Kurds battling ISIS with aging arsenal

New arms, training lacking, fighters say

A Kurdish peshmerga fighter stands next to a firearm in Mahmoudiyah, Iraq, Wednesday. Fighters took control of it from the Islamic State group on Tuesday while patrolling in the northern village. (Associated Press)
Vivian Salama Associated Press

MAHMOUDIYAH, Iraq – The exhausted Kurdish fighters leaned against a pair of antiquated green cannons on a hill overlooking this northern Iraqi village, the ground around them littered with shrapnel from fierce battles with Islamic State militants.

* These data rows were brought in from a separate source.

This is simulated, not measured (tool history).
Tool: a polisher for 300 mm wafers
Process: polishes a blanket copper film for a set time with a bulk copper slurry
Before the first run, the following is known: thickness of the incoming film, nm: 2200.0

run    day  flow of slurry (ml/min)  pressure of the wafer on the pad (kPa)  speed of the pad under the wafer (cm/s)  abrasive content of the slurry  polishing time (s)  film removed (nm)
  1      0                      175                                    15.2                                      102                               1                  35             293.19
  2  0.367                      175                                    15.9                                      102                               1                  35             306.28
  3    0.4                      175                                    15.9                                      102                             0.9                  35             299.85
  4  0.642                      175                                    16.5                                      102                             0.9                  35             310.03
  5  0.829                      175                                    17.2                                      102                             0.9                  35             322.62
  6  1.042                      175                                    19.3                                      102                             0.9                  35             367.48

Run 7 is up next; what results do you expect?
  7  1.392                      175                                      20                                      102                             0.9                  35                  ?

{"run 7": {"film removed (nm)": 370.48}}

One of them, Moustafa Saleh, tapped the cannon with his mud-caked boots. “Russian-made,” he said, with a smirk. “My grandfather used the same one.”

Iraqi Kurdish fighters on the front lines of battle say they have yet to receive the heavy weapons and training pledged by the United States and nearly a dozen other countries to help them push back the Sunni militants.

U.S.-led airstrikes have forced the militants to retreat or go into hiding in towns and villages across northern Iraq, paving the way for ground forces to retake territory seized by the militant group in its lightning advance since June across western and northern Iraq.

But without more sophisticated weaponry, the Kurdish fighters, known as peshmerga, have had to rely on aging arms like the Soviet-era cannons, a centerpiece of the offensive Tuesday to retake Mahmoudiyah and the nearby strategic towns of Rabia and Zumar.

While some newly sent arms have stacked up in the Kurdish capital, including a shipment from Germany this week, Kurdish officials say they can’t be distributed until the Kurdish fighters are trained. The delay shows the difficulties on the ground as the U.S. and its allies bomb the militants from the air.

“Peshmerga were only trained before to save Kurdistan and to prevent terrorists from coming inside Kurdistan,” said Halgurd Hekmat, spokesman for the Iraqi Kurdish force in Irbil, the capital of the semiautonomous Kurdish region. “We plan to send the heavy weapons, but only after making sure the soldiers know how to use them in battle and fix them when the weapons have a problem.”

At a checkpoint outside Rabia in northwestern Iraq, some two dozen peshmerga soldiers stood guard Wednesday to secure the town they had just retaken. Only one wore a flak jacket. “We don’t have them,” Special Forces commander Hakar Mohsen said. “One of many things we need.”

The U.S. and Western allies including Britain, France, Germany and the Netherlands have committed to arming the Kurds, agreeing to send machine guns, assault rifles and ammunition. Hekmat said some units had received the ammunition, since it requires no training. However, fighters at more than a half-dozen units interviewed by the Associated Press said they had yet to receive anything.

Cmdr. Elissa Smith, a Pentagon press officer, said efforts by the U.S. to arm the Kurds, “have already begun and will accelerate in the coming days with more nations also expected to contribute.”